Linux Kernel Source Structure

Exploring The Linux Kernel - Part 3

The Linux kernel was originally created by Linus Torvalds in 1991.
Here is a short post on the history of the Linux kernel.

The Linux kernel is one of the largest open source kernels that exists today. It is constantly evolving with the help of thousands of contributors who spend their free time giving back to the open source community.

Like all open source projects, the Linux kernel source code is available to download in it's entirety. It can be found on kernel.org where you can download it, make changes to it, and experiment with it as you see fit. The source code can also be found on GitHub although this is simply a mirror and development does not take place through Github.

In this post we'll discuss the structure of the Linux kernel source tree. As of the writing of this post the Linux kernel is broken up into 22 subfolders. Not all of these files are source code. There are many documents and tools also stored in the source tree.

  • Documentation
  • arch
  • block
  • certs
  • crypto
  • drivers
  • firmware
  • fs
  • include
  • init
  • ipc
  • kernel
  • lib
  • mm
  • net
  • samples
  • scripts
  • security
  • sound
  • tools
  • usr
  • virt
Documentation
The documentation directory contains exactly as you'd assume, documentation. In this folder you can find the file 00-INDEX which contains an alphabetical list of all the documentation that you can find in this directory as well as a one-line description of what each file documents. There is also a 00-INDEX in most subdirectories as well. The files contain everything from descriptions of how to build the kernel, to instructions for anyone wanting to personally contribute to kernel development.

arch
The arch directory contains kernel code that is specific to particular architecture. This directory is further subdivided into directories for each platform, such as arm and x86. The code here is generally non portable and handles aspects of the kernel such as interrupt handlers and low-level memory access.

block
The block directory contains generic code for the block drivers. Linux I/O block allow for the utilization of block devices such as hard disk drives or other slow access memory devices. The device specific block driver code can be found in the drivers directory.

certs
This directory contains the certificate and key files needed for module signature verification. The kernel is not configured by default to build with module signature verification support, however enabling it is as simple as changing a couple of configuration flags. There is also support for using your own key pairs if needed.

crypto
The crypto directory contains the implementation of the Linux cryptographic API. This API is used by both consumers of the cryptographic services and programs requesting data transformations such as ciphers. Alternatively the crypto API allows for compression transformations as well.

drivers
This directory contains code for specific device drivers. The directories are broken up further into types of drivers. For example all the Serial Peripheral Interface (SPI) drivers can be found in the SPI directory which is further divided into directories for each specific architecture.

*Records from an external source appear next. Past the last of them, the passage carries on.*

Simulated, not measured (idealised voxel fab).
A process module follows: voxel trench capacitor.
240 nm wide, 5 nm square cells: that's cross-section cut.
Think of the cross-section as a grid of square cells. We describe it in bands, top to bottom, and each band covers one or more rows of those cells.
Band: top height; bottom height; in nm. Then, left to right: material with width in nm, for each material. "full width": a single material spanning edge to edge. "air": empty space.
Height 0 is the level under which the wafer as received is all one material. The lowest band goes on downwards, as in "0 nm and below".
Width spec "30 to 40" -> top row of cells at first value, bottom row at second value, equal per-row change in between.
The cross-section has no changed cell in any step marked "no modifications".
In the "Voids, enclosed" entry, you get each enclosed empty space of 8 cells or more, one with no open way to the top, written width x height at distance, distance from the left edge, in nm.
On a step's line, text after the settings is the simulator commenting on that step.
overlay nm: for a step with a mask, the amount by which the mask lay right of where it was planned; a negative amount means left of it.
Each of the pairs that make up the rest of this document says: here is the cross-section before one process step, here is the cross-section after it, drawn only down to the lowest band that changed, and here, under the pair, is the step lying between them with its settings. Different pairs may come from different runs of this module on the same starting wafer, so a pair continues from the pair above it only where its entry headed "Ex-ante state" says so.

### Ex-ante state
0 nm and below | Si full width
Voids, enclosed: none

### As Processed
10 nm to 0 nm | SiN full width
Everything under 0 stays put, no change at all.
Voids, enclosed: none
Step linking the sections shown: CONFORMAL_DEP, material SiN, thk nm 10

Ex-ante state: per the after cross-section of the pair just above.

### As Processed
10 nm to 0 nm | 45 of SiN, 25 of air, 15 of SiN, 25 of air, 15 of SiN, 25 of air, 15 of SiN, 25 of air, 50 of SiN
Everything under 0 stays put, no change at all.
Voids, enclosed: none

There is another very important directory within drivers called staging (or driver staging tree). This directory contains drivers which are not quite ready to be merged into the main kernel source tree but are made accessible because of historic difficulties providing users access to these in-development drivers.

firmware
The firmware directory contains device firmware that is needed to use certain drivers. In the source tree this directory only contains a single makefile to generate some configuration files. 

fs
The fs directory contains all the code related to handling different types of filesystems. This directory is further subdivided into directories for each supported file system type. It also contains generic filesystem code that is used between different file system implementations like files.c which implements file descriptor management.

include
The include directory contains the majority of the file includes (.h files) needed during the kernel building process. There is also a directory called asm that contains architecture specific include files. 

init
The init directory contains the initialization code for the kernel. There are also several other miscellaneous files such as version.c which defines the structure of the version string.

ipc
the ipc (inter-process communication) directory contains code implementing inter-process communication such as semaphores and other methods of handling shared memory in the system. 

kernel
This directory contains miscellaneous kernel code that doesn't quite fit anywhere else. This includes things such as the function printk() which allows writing out character strings in kernel space, as well as pid.c which contains code that handles the assignment of pids (process identification number) to processes.

lib
The lib directory contains the kernel modules and library images needed to boot the system. This directory also contains files that need to be included for certain functionality, for example a C preprocessor would require the inclusion of /lib/cpp

mm
This directory contains system agnostic memory management code implementing things such as virtual memory. The code for implementing platform specific memory management operations like kalloc can be found in the arch directory.

net
The net directory contains the high level networking code. This code receives packets from the network drivers to either use within the kernel or send to userspace applications. This directory is further divided into directories containing different network protocol implementations.

samples
The samples directory contains examples of kernel modules. It also contains code illustrating the used of functions from other parts of the kernel. This directory is not necessary when compiling the Linux kernel.

scripts
This directory contains configuration and build scripts used when building the kernel, Nothing in this directory is compiled directly into the kernel itself, Instead it is used for keeping the scripts generated for or by tools.

security
This directory contains the implementation of different security models.

sound
This directory contains implementation of sound card drivers and code related to handling system sound functions.

tools
This directory contains tools that are useful for testing and interacting with the kernel. This includes things such as tools for testing SPI drivers. As well as programs for demonstrating functionality like leds/uledmon; a userspace program for demonstrating LED use. These tools are not built with the kernel by default.

usr
This directory contains code that builds the initial root filesystem that will be used in the early userspace.

virt
This directory currently contains code related to the KVM (Kernel-based Virtual Machine). The KVM allows you to use multiple virtual machines running Linux or Windows. All virtual machines have private virtualized hardware.
.

This is a blog series on the linux kernel; why it's important, what it does it, and how it does it.
The first post in this series can be found here Part 1 - The Kernel  
The next post in this series can be found here 

Linux Kernel History

Exploring the Linux Kernel - Part 3.5

Early History

The Linux kernel has a long (in computer terms) history. It started more than 25 years ago and is now one of the biggest open source projects that has ever existed

It all began with a computer science student posting on the MINIX forum in August 1991.
The following is the post that started it all.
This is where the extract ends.